Parts of Louisiana not protected by post-Katrina infrastructure catch the brunt of Hurricane Ida, Army engineers tell the Senate.
By Vanessa Montalbano
Pre-disaster prevention in New Orleans — installed in response to Hurricane Katrina — performed as designed during last month’s Hurricane Ida, Army Corps of Engineers representatives told lawmakers Wednesday at a Senate hearing. But, unprotected communities in other parts of Louisiana did not fare as well.

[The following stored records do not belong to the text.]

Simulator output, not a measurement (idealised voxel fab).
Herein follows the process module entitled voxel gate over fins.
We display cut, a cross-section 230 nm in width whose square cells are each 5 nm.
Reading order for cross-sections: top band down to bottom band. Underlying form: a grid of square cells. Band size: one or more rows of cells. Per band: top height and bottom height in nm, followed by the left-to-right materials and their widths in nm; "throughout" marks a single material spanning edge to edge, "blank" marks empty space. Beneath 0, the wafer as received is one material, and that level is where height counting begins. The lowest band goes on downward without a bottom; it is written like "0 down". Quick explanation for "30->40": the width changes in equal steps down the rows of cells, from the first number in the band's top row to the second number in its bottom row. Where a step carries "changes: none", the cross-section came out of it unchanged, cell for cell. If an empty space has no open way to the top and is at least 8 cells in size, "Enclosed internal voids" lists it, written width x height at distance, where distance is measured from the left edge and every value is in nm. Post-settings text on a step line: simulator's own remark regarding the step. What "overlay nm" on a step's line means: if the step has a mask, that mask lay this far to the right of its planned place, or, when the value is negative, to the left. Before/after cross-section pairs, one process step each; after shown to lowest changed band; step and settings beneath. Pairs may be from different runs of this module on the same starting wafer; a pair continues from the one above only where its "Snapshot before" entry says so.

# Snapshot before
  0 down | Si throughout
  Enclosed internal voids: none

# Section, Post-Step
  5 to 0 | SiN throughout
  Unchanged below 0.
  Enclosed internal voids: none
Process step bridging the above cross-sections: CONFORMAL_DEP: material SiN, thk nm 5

“The stakes cannot be higher,” Chairman Tom Carper (D-Del.) said during the Senate Government and Public Works Committee hearing to evaluate the Corps emergency response to Hurricane Ida. “North Atlantic hurricanes are becoming more intense and more frequent. We need to be more prepared.”
About an hour outside of New Orleans, thousands of people lost their homes as a result of Hurricane Ida and are still living in shelters. Jennifer Armand, executive director of the Bayou Community Foundation, a charity focused on sustaining communities in Lafourche Parish, Terrebonne Parish and Grand Isle, said those shelters are “practically uninhabitable” and “FEMA’s response for correct and effective temporary housing is still not here.”
The Federal Emergency Management Agency said in a press release it will provide some immediate sheltering assistance to the most impacted parishes, like in Terrebonne and Lafourche, until its Direct Housing program is fully underway. Those temporary solutions include a “non-congregate sheltering program using recreation vehicles, such as travel trailers.” The Direct Housing program might take months to complete, the release said.
Armand said the housing crisis is pushing many workers to consider moving to another area, where affordable homes are not as limited.
Hurricane Ida made landfall in Port Fourchon, Louisiana, on Aug. 29, the 16th anniversary of Hurricane Katrina.
Katrina, the 2005 storm, caused over 1,800 deaths and cost upwards $125 billion in damages, inundating New Orleans and surrounding areas on Louisiana’s coast. There were over 50 levee and flood wall failures around the city combined with sustained 145 mph winds. It remains one of the worst natural disasters in U.S. history.
In a 2006 federal report, the Corps admitted the flood-control complex around New Orleans had been incomplete, insufficient and improperly maintained. “The hurricane protection system in New Orleans and southeast Louisiana before Katrina was a system in name only,” USACE New Orleans District Commander Col. Stephen Murphy testified.
After Hurricane Katrina, the Corps sought to apply the lessons it learned in the fallout of the storm to prevent future disasters in the city. The $14.5 billion federally funded infrastructure project named the Hurricane and Storm Damage Reduction System validated those efforts. The engineering project held strong in New Orleans during Hurricane Ida, which unleashed 172 mph winds on Louisiana, prompted severe flood warnings and caused 29 deaths. About a week after Hurricane Ida, Murphy said, New Orleans was back on its feet.
Hurricane Ida is the seventh costliest hurricane to hit the U.S. in the last 20 years at an estimated $95 billion, Carper said.
“These investments in infrastructure saved money and saved lives,” Carper said. “But, other communities in Louisiana not impacted by the infrastructure were hit hard.”
In Armand’s community, that crucial infrastructure never arrived after Hurricane Katrina’s demolition. Instead, she said, “people who lost everything themselves volunteered to help others” and built their own levee system when “the federal government wouldn’t.”
“That’s what saved us during Ida,” Armand said. “We take care of ourselves, but we are still in desperate need of recovery.”
Murphy said the Corps is working on projects to the west and to the south of New Orleans’ Hurricane and Storm Damage Reduction System, in an effort to expand it and deliver the same level of risk reduction to those areas.
“We get hit by a lot of storms down here,” said Ricky Boyett, public affairs office chief for the USACE New Orleans district, in an interview.
With hurricane season still underway, Boyett said the Corps is trying to be as proactive as possible in the region where Armand’s charity works.
“At the start we set up pumps by the levees to get the water out,” he said. “Now we are in the process of demobilizing and taking pumps away.”
USACE will leave some pumps on site before leaving the area so communities are prepared to remove water when another storm hits, which, Boyett said, is likely to happen.
“Our needs, our economies are unique from New Orleans,” Armand said. She estimates her region is about one to two years away from recovery.